Palestinians Try Israeli Line: 'Peace With Security'

Calls for personal safety suggest a new Arab priority. Israel refutes comparison.

Security is Mohammed Iklawy's job. He spends most of his days chasing after packs of boys and teenagers who pelt Israeli soldiers with rocks and Molotov cocktails. Israeli troops respond with their usual spray of rubber-coated bullets and tear gas.

But now Mr. Iklawy and his fellow police officers are at the center of a Palestinian debate over whose security the Palestinian police are there to ensure.

"This kind of situation is bad for us and for the Israelis," he says, adding that quelling the violent protests that have erupted since three Palestinians were shot at an Israeli checkpoint last week - their van had veered toward the soldiers - is the right thing to do.

"We stop them because we're afraid they'll die, or they'll lose a hand or an eye or something," says Iklawy, a stocky young man dressed in the black pants, shirt, and cap ensemble of the Preventive Security Service.

Recent events have brought criticism of the notion of "preventive security." Critics say all the 1993 Oslo accords have sought to do is prevent violence committed by Palestinians, and the only security that the agreements seek to ensure is that of Israelis.

At the funerals of the three men, manual laborers who had been returning home from work in Israel, a cleric from the Islamic fundamentalist movement Hamas seized on popular resentment.

"They talk of their security. Where is the security for our people?" Sheikh Naif Rajoub bellowed in a eulogy carried over loudspeakers from the mosque in Dura, the workers' home village.

Palestinian President Yasser Arafat soon began picking up a similar refrain. Over the weekend, after a small bomb in East Jerusalem wounded four Arabs and Israeli soldiers fired on Palestinian journalists at a riot, Mr. Arafat called for intervention.

"I am sorry to say they're escalating their aggression against our people and we are asking for international protection very soon," Arafat said.

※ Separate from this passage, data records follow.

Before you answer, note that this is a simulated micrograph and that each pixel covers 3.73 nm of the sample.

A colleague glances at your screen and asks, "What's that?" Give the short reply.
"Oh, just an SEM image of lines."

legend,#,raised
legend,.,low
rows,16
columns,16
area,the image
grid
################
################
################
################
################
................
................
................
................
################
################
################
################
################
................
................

In talking about security, Arafat and other Palestinians are using the language of Israeli Prime Minister Benjamin Netanyahu. Building on the "peace with security" catchphrase that got him elected nearly two years ago, Mr. Netanyahu says the land-for-peace trade cannot continue as long as the Palestinian Authority fails to thwart terrorism.

The shift from fighting for political independence to demanding personal security may be a kind of turning point in how the Palestinians view their priorities in the peace process. Palestinians complain the accords always put the onus on them to conform with Israeli security demands and to extradite their terrorists to Israel.

But Palestinians say Israel does not treat its own wrongdoers seriously. The soldiers responsible for the checkpoint shootings were held overnight and released.

Netanyahu apologized for the "tragic mistake," but army officials said that the soldiers had properly followed open-fire orders - fueling Palestinian complaints that the deaths were the result of a harsh policy rather than an itchy trigger finger.

Last week's shooting brought home to Palestinians the same sense of insecurity felt by Israelis every time a suicide bomber has struck. "It could have been any one of us," said a stunned mourner at one of the funerals.

Israeli officials reject any connection between the suicide bombings carried out by Hamas and mistakes by soldiers. But to Palestinians, last week's shootings are even more grave because they were carried out by representatives of the government.

"Palestinians feel that Israelis think the lives of Palestinians are very cheap, especially to Israeli soldiers, and this incident really enforced that feeling," says Ghassan Khatib, a political science professor at Bir Zeit University in the West Bank.

Iklawy, the Palestinian policeman, realizes it is that kind of fear mixed with fury he is charged with controlling. Iklawy tries to get young protesters to cool off. But he is sympathetic. It was less than 10 years ago when he was throwing stones and bottles during the intifadah, or uprising.

Messages are mixed. Arafat says protests will continue until the Israeli soldiers are brought to justice. Then Jibril Rajoub, head of Preventive Security, sends his security men out. They usually show up conspicuously late, after the crowds have let off some steam.

Some Palestinians say Arafat was tricked into signing an agreement set up to give him control of people, but not land. That can make playing referee between Palestinian protesters and the Israeli army tough. The police officers dread being thought of as hired hands of the Israelis.

"They understand this is our job," says Iklawy. "But sometimes we hear this accusation that we're here to help the Israeli soldiers, and it's not a good feeling."